We mostly understand that good infrastructure, particularly roads, can lower logistics costs for Indian companies substantially as well as stimulate growth. However, can better roads create jobs? A new research from IDFC Institute 'Infrastructure Priorities for Job Creation in India' explores whether infrastructure could be an instrument to stimulate employment.
It estimates the employment elasticity - the effect of a 1 per cent increase in cost savings associated with infrastructure improvement on percentage change in employment - and concludes that depending on the region, better infrastructure can indeed boost employment. For instance, the study estimates that for firms in 'services region', with every 10 per cent increase in cost saving due to improvement or provisioning of roads, 5.6 per cent more jobs can be created. The study surveyed 2,500 enterprises across 18 districts in India. The 18 districts were further bucketed into three regions - agro-allied region, industry region and services region - based on shared economic characteristics.
Investment in infrastructure gives rise to three types of jobs, the study states. There are direct jobs, indirect ones, as well as induced jobs. "Direct jobs refer to those created for the purpose of building infrastructure. During the process of infrastructure provision, industries with linkages to this activity (such as industries supplying raw material) see a rise in demand, and therefore, increase in the number of jobs. This is the indirect effect of infrastructure on job creation," it says. "Ultimately, growth in these industries leads to an increase in the incomes and consumption of those employed there, which boosts other industries and services. Furthermore, new businesses could come up because of this spending, leading to further job creation. Existing businesses benefit from the provision of infrastructure in various ways such as reduced transport costs due to improved transport connectivity or increased productivity due to reliable access to power and water. This gives rise to induced employment effects. This study is primarily concerned with estimating the employment effect," the authors explain.

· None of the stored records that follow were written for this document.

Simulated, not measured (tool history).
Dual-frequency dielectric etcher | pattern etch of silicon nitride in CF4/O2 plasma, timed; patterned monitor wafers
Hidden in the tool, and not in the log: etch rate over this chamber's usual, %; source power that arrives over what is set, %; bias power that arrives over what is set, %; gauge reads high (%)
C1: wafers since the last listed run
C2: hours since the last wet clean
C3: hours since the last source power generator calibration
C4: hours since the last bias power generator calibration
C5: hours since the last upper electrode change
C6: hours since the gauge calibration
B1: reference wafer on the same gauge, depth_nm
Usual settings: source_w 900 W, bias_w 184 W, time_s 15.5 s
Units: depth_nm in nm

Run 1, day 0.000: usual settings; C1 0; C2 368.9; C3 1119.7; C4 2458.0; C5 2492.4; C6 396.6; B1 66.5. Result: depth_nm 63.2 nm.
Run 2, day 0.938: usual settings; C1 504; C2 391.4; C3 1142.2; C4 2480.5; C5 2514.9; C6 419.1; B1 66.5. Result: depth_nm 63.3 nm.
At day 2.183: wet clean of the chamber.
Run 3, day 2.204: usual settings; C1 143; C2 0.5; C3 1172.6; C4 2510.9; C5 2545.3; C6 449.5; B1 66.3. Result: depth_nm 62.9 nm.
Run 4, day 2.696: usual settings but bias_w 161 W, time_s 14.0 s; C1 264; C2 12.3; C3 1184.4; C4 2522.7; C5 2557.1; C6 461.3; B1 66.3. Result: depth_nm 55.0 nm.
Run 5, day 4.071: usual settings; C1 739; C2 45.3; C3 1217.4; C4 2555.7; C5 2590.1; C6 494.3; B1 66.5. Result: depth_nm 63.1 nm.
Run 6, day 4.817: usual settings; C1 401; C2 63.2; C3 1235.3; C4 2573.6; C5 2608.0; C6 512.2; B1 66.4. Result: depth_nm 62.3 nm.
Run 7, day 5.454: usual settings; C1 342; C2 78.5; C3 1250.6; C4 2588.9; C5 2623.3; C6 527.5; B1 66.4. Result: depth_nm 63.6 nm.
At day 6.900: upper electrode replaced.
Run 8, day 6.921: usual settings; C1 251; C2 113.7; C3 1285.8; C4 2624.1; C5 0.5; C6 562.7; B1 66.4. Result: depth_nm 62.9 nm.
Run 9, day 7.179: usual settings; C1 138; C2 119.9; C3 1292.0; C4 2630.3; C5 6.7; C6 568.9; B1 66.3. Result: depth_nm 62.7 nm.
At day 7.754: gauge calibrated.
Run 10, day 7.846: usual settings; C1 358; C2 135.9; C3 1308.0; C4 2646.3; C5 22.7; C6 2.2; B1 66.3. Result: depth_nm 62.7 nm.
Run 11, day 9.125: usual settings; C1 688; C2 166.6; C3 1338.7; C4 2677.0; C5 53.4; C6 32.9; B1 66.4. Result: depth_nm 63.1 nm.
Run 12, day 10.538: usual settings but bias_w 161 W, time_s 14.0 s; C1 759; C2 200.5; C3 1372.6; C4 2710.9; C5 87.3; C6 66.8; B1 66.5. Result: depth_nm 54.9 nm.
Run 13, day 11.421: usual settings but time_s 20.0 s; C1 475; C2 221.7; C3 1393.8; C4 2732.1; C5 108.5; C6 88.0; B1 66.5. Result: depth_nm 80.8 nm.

Infrastructure, in the scope of this study, is not just about roads. It is about all modes of transport, electricity, water supply, wastewater treatment, telecommunications, post and courier services.
"61 per cent of the firms in the agro-allied region stated that roads were a problem. The second most common problem, cited by 33 per cent of firms, was electricity. Around 28 per cent of agro-allied firms identified water supply as an issue. The leading infrastructure issue for industrial firms was roads, with 84 per cent of them identifying it as an impediment. The second most cited problem was wastewater and effluent treatment (33 per cent), followed closely by water supply (32 per cent). The most cited infrastructure problem for services firms was roads (64.5 per cent), followed by electricity (33 per cent) and water supply (23 per cent)," the survey found.
For firms in the agro-allied region, the highest employment elasticity is associated with roads, the study states. For every 10 per cent increase in cost-saving for firms due to improvement/provision of roads, 1.9 per cent more jobs can be created. "For firms in the industrial region, the employment elasticity associated with cost savings due to provision of water supply is the highest. For every 10 per cent increase in cost saving here, 4.3 per cent more jobs will be created. Like the agro-allied region, for firms in services region too, the employment elasticity associated with roads is the highest. We estimate that for every 10 per cent increase in cost saving due to improvement/provision of roads, 5.6 per cent more jobs can be created," the study concludes.